Taking place here in London, Big hArt’s production of Namatjira offers audiences a poetic engagement with Aboriginal Australia in the heart of the empire responsible for its colonisation. Sharp humour, playful performances and a moving story of a life that spanned most of the 20th century all combine to make a magical and powerful piece of theatre.
Scott Rankin’s script and Trevor Jamieson’s performance gently arrest a theatre audience that is presumed to be largely non-Aboriginal with the racist violence past and present that has shaped Australia – and by relation, the UK. The humour is the play’s most powerful tool, with moments of comedy found at every step and the chemistry between Jamieson and Derik Lynch bringing many laughs. The production is not shy to represent the reality of white British racism that Albert Namatjira encountered at many stages of his life and career, and does so with fierce integrity, notably using the critical distance of Black actors playing white racists to make the sharpest critique.
Albert Namatjira’s life led him to be fluent in at least three languages, to be an internationally renowned painter, to be respected in his community, and for his power and influence to be coveted by the Australian state. Mixing Aranda, German and English in song and styles of storytelling, Namatjira asks what is the potential of intercultural encounters, and examines the violence and tragedy when one group attempts domination.
The script was shaped by Albert Namatjira’s surviving family and community, and two of his grandchildren are part of the performance. At a time when Aboriginal Australian cultures are often presented as historical, this tracing of an Aboriginal figure who traversed cultures, art forms and languages reaffirms the continuity of Aboriginal cultures to this day despite the on-going onslaught of settler colonialism.

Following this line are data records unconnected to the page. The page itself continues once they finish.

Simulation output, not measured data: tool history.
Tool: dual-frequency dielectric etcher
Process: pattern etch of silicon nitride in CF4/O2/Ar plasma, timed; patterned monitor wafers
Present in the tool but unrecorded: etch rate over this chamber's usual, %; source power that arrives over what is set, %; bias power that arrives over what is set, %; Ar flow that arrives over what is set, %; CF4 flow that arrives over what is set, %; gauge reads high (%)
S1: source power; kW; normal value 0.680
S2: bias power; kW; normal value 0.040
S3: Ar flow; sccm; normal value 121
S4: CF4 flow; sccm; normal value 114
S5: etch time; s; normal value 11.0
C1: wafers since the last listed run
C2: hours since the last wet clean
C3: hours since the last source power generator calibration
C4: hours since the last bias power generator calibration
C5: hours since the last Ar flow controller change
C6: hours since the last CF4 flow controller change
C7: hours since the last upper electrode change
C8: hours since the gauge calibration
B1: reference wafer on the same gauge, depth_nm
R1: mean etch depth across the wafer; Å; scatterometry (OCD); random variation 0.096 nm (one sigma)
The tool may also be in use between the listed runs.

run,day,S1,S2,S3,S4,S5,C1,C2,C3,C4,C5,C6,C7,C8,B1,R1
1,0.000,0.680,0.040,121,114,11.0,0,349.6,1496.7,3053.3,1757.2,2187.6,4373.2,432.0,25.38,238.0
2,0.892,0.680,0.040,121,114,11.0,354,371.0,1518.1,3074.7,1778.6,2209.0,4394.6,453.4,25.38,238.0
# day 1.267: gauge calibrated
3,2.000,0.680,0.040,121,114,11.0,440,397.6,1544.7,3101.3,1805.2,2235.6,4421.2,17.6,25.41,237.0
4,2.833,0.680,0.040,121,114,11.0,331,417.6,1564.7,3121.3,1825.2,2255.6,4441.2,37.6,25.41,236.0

During the visit Albert Namatjira’s grandchildren alongwith the performers were invited to meet the Queen, as Albert himself had done in 1954. Lenie Namatjira wrote powerfully in the Guardian of the meeting:
We want support from the government to start an arts centre in Alice Springs. We want more funding to support Aboriginal art centres so we can keep painting strong for generations. I am asking for art centre because we, the artists, want our own art centre so that no-one can control us – so we can own our own art. We want to be able to support our young ones and keep them strong and proud, so they can show their culture and country in their work. And we want them to start up before the rest of us get too old.
We need to keep our art and stories strong.